There is no entry fee. Send an SASE, call, or visit the Web site for an application and complete guidelines.

Poetry Foundation
Ruth Lilly Poetry Fellowships
444 North Michigan Avenue, Suite 1850
Chicago, IL 60611-4034

(312) 787-7070
www.poetrymagazine.org/about/prizes.html


Washington Center for the Book
Washington State Book Awards
Prizes of $1,000 each are given annually to honor books of poetry, fiction, and creative nonfiction by writers who were born in Washington or have lived in the state for at least three years. Publishers or authors may submit six copies of books published in 2005 by April 1. There is no entry fee. Send an SASE, call, e-mail, or visit the Web site for the required entry form and complete guidelines. (See Recent Winners.)

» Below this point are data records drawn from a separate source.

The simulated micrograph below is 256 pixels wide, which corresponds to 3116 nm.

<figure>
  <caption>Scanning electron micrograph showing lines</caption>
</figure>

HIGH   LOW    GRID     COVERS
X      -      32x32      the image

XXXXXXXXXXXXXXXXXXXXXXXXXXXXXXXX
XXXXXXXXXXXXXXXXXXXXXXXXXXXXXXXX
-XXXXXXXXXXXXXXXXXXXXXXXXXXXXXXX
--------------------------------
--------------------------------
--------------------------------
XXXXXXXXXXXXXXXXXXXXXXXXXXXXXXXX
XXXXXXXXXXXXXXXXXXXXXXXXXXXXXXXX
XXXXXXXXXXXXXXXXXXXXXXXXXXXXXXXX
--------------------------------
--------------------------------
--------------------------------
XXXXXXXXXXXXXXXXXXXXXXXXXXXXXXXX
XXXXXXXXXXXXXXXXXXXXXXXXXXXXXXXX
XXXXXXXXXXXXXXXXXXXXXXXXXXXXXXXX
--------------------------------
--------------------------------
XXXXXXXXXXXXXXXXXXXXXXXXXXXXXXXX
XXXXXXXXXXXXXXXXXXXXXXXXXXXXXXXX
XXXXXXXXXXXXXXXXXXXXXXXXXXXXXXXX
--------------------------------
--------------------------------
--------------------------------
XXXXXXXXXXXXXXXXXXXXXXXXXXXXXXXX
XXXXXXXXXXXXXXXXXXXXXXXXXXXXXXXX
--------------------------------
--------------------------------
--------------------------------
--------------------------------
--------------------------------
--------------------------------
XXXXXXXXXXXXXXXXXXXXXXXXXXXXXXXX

Washington Center for the Book
Washington State Book Awards
Seattle Public Library
1000 Fourth Avenue, Seattle, WA 98104-1109

(206) 386-4650. Christine Higashi, Associate Director.
chris.higashi@spl.org
www.spl.org


27/02/2006

Wild horse blues


Willie Nelson
I don't know if you've been following it, but a couple of years ago Congress approved the sale of wild horses to slaughter houses. There was a huge outcry so they passed an appropriations bill designed to stop the practice but as soon as people looked away the USDA approved a petition submitted by the three foreign-owned horse slaughter plants in the United States to resume slaughter. Now the Society for Animal Protective Legislation, Humane Society of the United States, the Fund for Animals, the American Society for the Prevention of Cruelty to Animals the American Humane Association plus other groups and individuals have banned together to sue the USDA. I hope you will consider participating in this effort. It has the best chance to succeed if we act together.


"Think occasionally of the suffering
of which you spare yourself the sight."
Dr. Albert Schweitzer



A horse can smell the blood and hear other horses crying from the "kill chute" and by the time it is lead into the "knockbox", it is generally shaking violently from fear, and scrambling and falling on the blood and urine soaked floor in an effort to escape because it sees other horses hanging upside down, bleeding to death. Once the horse is tied down the butcher bludgeons it with what they call a "captive bolt", a horrible name for a despicable act. The "captive bolt" is a four inch retractable nail, that is suppose to knock the horse unconscious, horrible enough on its own, but all too often the poor animal is still awake, terrified and struggling as one of its hind legs is shackled and it is yanked upside down into the air where its throat is cut and it is left hanging to "bleed out".

American Horse Slaughter Prevention Act: a permanent ban is still needed, and that's still only a start if we are to become a compassionate and ethical society.


26/02/2006

Salad Fingers #7

David Firth has posted a new episode of Salad Fingers titled Shore Leave. As always, I find it strangely soothing.



25/02/2006

Follow the money



It's depressing watching billionaire Bush and his billionaire cronies plunder the world. We are like villagers under a spell. We cannot grasp the evil that is upon us. Even when we hear the truth we crave the lie, prefering it's twisted comfort.

How does that joke go? It reminds me of all this. Oh yeah... If you teach a man to start a fire he will be warm for the night. If you set a man on fire he will be warm for the rest of his life.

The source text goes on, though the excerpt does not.